I thought I’d write down my share from this evenings SAA meeting. Our topic for the evening was about ‘progression’.
My initial reaction was ‘WFT am I going to talk about..?’ But as the others started sharing my own thoughts started to come together.
It’s truly amazing the power that I experience in those rooms. It’s why I know that I just need to keep going back, even when I’m feeling good, because there is such courage and honesty each and every time that it helps keep me real and grounded.
I was going to talk about my progress over the last 3 weeks as I’m now 3 weeks and 1 day clean (SAA) and 3 weeks sober (AA). The more people spoke, the more I realised that I needed to share my understanding of these illnesses as progressive.
I’ve never done hard drugs in my life. I think part of the reason for this is that I’m too afraid of losing my mind whilst under the influence. I also think that deep down part of me has always truly and honestly known I’m an addict. It is said that one shot of heroin is enough to get you hooked for life and whilst I’ve always believed people are weak and stupid for taking hard drugs, I think part of me knows that if I ever did, then it’s, game over. I’m no different from the heroin addict, the coke addict or the gambler.
I have been very weak and I have been very stupid.
I am an addict.
I will always be an addict.
But rather than seeing part of me as an addict, I’ve chosen to embrace my addict. I accept my addict. I love my addict. At the end of the day the addict isn’t someone or something else. It’s me. I am all of me and to separate myself is to create conflict. I am whole and when I am whole I am at peace.
The real &%*er about sex addiction and to some degree alcohol addiction (and definitely depression) is that they are progressive illnesses. You don’t realise that what you are doing is harmful until your perspective on reality is so warped that you end up lying to yourself about who you really are.
My sex addiction probably started at the age of about 6 when I found a single page of hard core pornography. From that point on the addiction progressed slowly over decades. I would have periods of sobriety, or at least I thought they were. The problem was I was still objectifying and fantasising over women, even though I wasn’t looking at porn or masturbating compulsively. My mind was slowly conditioning itself, but I told myself I was normal, that my thoughts and behaviour were just normal male thoughts and behaviour.

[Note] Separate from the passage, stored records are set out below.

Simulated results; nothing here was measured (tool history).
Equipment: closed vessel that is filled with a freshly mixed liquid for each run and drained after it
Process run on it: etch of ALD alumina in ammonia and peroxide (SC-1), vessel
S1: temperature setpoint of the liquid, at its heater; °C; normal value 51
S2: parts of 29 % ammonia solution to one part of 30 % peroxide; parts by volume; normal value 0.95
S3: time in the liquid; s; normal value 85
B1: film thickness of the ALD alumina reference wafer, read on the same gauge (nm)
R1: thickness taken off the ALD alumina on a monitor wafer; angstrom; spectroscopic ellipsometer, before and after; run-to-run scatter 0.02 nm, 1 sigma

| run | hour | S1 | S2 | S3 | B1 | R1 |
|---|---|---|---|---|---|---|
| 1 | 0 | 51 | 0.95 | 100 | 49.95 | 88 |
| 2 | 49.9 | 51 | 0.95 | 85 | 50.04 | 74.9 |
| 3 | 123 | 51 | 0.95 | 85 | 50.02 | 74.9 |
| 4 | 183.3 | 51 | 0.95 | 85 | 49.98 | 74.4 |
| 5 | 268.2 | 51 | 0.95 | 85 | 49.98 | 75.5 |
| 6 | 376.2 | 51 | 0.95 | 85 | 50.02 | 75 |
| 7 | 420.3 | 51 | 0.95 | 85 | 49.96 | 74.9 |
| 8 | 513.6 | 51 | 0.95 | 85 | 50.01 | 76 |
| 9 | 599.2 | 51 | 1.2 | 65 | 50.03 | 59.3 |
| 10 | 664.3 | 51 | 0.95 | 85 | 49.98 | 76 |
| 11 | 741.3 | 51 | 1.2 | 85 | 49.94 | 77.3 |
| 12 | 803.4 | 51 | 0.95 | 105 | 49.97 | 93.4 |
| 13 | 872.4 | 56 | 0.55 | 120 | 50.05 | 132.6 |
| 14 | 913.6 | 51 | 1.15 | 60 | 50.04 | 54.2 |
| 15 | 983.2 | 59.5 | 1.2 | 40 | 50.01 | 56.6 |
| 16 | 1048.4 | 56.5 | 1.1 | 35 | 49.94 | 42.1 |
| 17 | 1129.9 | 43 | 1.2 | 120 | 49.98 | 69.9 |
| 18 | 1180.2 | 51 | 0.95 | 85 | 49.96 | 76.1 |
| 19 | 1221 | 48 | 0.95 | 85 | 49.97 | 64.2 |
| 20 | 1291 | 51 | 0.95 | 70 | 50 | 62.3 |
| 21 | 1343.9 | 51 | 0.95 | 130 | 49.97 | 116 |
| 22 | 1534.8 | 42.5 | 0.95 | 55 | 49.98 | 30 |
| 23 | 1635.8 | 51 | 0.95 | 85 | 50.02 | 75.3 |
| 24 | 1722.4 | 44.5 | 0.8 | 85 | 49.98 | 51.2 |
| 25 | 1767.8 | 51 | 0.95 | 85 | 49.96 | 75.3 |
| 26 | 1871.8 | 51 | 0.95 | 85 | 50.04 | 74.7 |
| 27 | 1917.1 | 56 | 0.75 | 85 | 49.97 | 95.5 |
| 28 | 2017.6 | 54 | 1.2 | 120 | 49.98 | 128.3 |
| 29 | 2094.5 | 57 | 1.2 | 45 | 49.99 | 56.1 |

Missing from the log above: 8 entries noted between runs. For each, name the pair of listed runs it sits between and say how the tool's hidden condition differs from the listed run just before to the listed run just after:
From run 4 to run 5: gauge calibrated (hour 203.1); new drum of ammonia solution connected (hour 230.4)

I would then have periods or really bad sex addiction, where I would become obsessed with pornography, masturbating and sex.
The same thing happened with alcohol. I started drinking at about 14 and it wasn’t a problem. By the age of 15-16 I was getting blind drunk every Friday and Saturday, but again this was normal. All my friends did it. Heck my parents liked a drink. Drinking is normal. It’s only after years of conditioning that I now realise how dependent I had become on both alcohol and sex as coping mechanisms for my underlying fear, anxiety and depression.
Because the illness progresses so slowly you don’t see it coming. It was only when I met my last girlfriend that I began to realised how messed up I really was. She actually knew me better than I knew myself for just about all of our relationship.
I had been lying to myself for so long that I had truly forgotten who I was. Because she was so kind and tried to help me, I began to admit that I had a problem. I was so lost that I didn’t know what was wrong with me. The doctor told me I had serve depression. That was as good a place as any to start with.
I have often wondered why we met. What was the point? What was the meaning behind our chance encounter?
Writing this just now it has come to me. If I had not met her, I would not be where I am today. I don’t want to take any of the credit away from all the hard work that I have done on my own this last year, but I know now that if I had never met her, I would still be suffering.
She could see what I could not. She did enough to make me realise that I had bigger problems than I was willing to admit. She also made me want to get better. I wanted to get better so that I could prove that I really am a great guy, without having to lie, manipulate or control anyone any more.
I used to be a great guy, many years ago, but this %&$*ing progressive illness takes a hold of you and slowly drains you of all your self esteem and confidence until you are just a hollow shell of a person.
My lesson for today is a reminder that this is a progressive illness. Like that one cigarette that eventually leads to a daily habit, objectification and fantasy will lead to sexy images, which will lead to pornography, which will lead to masturbation and eventually pain and suffering.
The same is to be said for drink. One drink won’t kill me, but it will open the door to me drinking more and more until I’m acting out and drinking to feel good about myself.
For today I am grateful that I am safe, clean and sober.
One step at a time, one day at a time.